AVS 66th International Symposium & Exhibition | |
Plasma Science and Technology Division | Tuesday Sessions |
Session PS+EM-TuA |
Session: | Advanced BEOL/Interconnect Etching and Advanced Memory and Patterning |
Presenter: | Ernest Chen, University of California, Los Angeles |
Authors: | E. Chen, University of California, Los Angeles N.D. Altieri, University of California, Los Angeles C.M. Neumann, Stanford University S.W. Fong, Stanford University H.-S.P. Wong, Stanford University M. Shen, Lam Research Corporation T.B. Lill, Lam Research Corporation J.P. Chang, University of California, Los Angeles |
Correspondent: | Click to Email |
The manipulation of the amorphous to crystalline phase transition observed in chalcogenide glasses for non-volatile memory applications has been studied for many years since its initial conception. However, only recently has innovation in both materials development and memory device architecture enabled phase change random access memory (PCRAM) to become a promising candidate for applications such as neuromorphic computing. Ternary chalcogenide glasses consisting of germanium, antimony, and tellurium are widely used in PCRAM applications, and Ge2Sb2Te5 (GST-225) will be the focus of this study.
Understanding the effects of plasma processing on the phase change material (PCM) utilized in PCRAM is crucial to ensuring proper device performance. The studies presented in this talk utilize a custom-built integrated system equipped with ion beam processing, downstream plasma processing, quadrupole mass spectrometry, optical emission spectroscopy, and x-ray photoelectron spectroscopy capabilities. The samples are prepared by sputtering from a stoichiometric GST-225 target. Prior studies have examined the behavior of GST-225 when exposed to different components of ambient exposure (N2, O2, and H2O) as well as H2 and CH4 discharges and identified H2 and CH4 as capable GST etchants.

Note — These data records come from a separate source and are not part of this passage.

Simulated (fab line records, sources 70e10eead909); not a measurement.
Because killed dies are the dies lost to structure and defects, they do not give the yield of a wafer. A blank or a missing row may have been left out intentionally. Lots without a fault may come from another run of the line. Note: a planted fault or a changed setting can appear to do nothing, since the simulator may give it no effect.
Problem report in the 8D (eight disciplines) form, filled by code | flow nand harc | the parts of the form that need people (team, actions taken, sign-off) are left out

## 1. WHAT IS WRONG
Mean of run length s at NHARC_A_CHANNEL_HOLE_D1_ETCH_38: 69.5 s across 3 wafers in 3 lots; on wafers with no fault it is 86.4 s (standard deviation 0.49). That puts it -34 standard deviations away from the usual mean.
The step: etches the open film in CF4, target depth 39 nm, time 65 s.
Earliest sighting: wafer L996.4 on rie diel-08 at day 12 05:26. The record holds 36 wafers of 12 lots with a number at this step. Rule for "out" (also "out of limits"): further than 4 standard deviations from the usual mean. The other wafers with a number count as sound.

It is known that ambient exposure will cause a GST-225 layer to be oxidized in the first several nanometers, and this oxidized layer has different properties from the bulk of the GST-225 film and may also behave differently from the bulk material when exposed to plasma processing. Initial studies with ex-situ XPS analysis indicate that H2 can etch GST-225 with approximately 5% change in composition (5% increase in Ge, 5% decrease in Sb, approximately 0% change in Te) and a significant change in the ratio of 0+ to X+ (non-oxidized to oxidized) bonding states between the oxidized surface and the etched surface. In order to distinguish the effects of plasma processing on the oxidized layer and the bulk material, a custom-built downstream plasma processing chamber integrated with an XPS chamber is used. This system allows for the study of the surface states of GST-225 post-processing without any inadvertent effects from ambient conditions that may complicate ex-situ XPS analysis.